Start of the hot phase of the US election campaign: US President Joe Biden and his rival and predecessor Donald Trump will face off in their first televised debate of the election year on Friday night. Fierce arguments are expected on issues such as immigration and abortion rights – and also on the personal suitability of the opponents for the presidency.
According to the polls, Biden and Trump are likely to be neck and neck again in the presidential election on November 5, as they were in 2020. Their direct confrontation in front of millions of television viewers is therefore being eagerly awaited in the USA – even if it is unclear whether the two Biden-Trump duels planned so far can influence the dynamics of the election.
The TV debate is being hosted by CNN. It will take place at the news channel’s headquarters in Atlanta, Georgia, and will begin at 9 p.m. local time (Friday 3 a.m. CEST). The debate will be moderated by CNN star journalists Jake Tapper and Dana Bash. There will be no audience.
Strict rules apply to the duel. For example, the microphone of the candidate whose turn it is not will be muted – this is intended to prevent interruptions and verbal escalations, as occurred in the duels between Biden and Trump in 2020.
The televised debate will take place more than four months before the presidential election on November 5, making it unusually early. Previously, the TV debates between the US presidential candidates only took place in the last three months before the election.
Democrat Biden and Republican Trump have not yet been nominated as presidential candidates. This will only happen at the Republican party conventions in July and the Democratic party conventions in August. The second TV debate between Biden and Trump is planned for September 10.
There are other unusual things about this TV duel. The opponents have never been so old before. At 81, Biden is already the oldest president in US history, while 78-year-old Trump is not much younger.
And for the first time, a convicted former president will appear in such a television debate. At the end of May, a New York jury found Trump guilty of covering up a hush money payment to former porn actress Stormy Daniels by falsifying business documents. This makes him the first former US president in history to be convicted of a crime. The judge plans to announce Trump’s sentence on July 11.
Trump’s criminal conviction is likely to be a major topic in the TV debate – as are the three other criminal charges pending against the former president. These relate, among other things, to his attempts to retroactively overturn his 2020 election defeat to Biden and his role in the storming of the Capitol in Washington in January 2021.
In the TV debate, Biden will portray Trump, who still does not accept his election defeat, as a threat to democracy and the rule of law. Shortly before the debate, the Biden campaign released new TV spots in which Trump is branded a criminal who “only cares about himself.”
Biden has spent almost a week preparing for the debate at the US Presidents’ country estate in Camp David. For the President, it is not least about avoiding verbal slip-ups and memory lapses, which are not uncommon for him and which fuel doubts about his mental suitability for a second term.

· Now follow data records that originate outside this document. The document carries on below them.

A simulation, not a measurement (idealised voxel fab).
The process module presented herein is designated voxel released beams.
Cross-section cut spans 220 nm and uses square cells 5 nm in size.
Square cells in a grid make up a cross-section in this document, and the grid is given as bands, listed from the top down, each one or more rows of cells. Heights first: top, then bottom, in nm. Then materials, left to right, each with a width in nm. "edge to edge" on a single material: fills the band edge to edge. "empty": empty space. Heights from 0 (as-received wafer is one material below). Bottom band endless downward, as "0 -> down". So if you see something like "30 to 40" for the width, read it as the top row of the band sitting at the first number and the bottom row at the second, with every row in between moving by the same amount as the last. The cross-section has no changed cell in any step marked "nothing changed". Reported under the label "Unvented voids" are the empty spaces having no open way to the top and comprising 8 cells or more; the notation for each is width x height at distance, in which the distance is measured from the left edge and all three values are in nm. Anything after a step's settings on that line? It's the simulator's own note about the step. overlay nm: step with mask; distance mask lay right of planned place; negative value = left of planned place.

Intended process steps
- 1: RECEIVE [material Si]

However, Trump is clearly preparing for his rival to appear as dynamic as he did in his State of the Union address in March. In the run-up to the duel, the former president and his team spread the completely unsubstantiated allegation that Biden was getting himself going by taking stimulants.
Trump himself has dispensed with rigorous debate training and has prepared more loosely, for example by discussing the likely topics of the debate with confidants, according to media reports. The Trump team also released new TV spots shortly before the debate. In them, the president is accused of having failed in economic and migration policy – topics that Trump will also try to bring to the fore in the TV debate.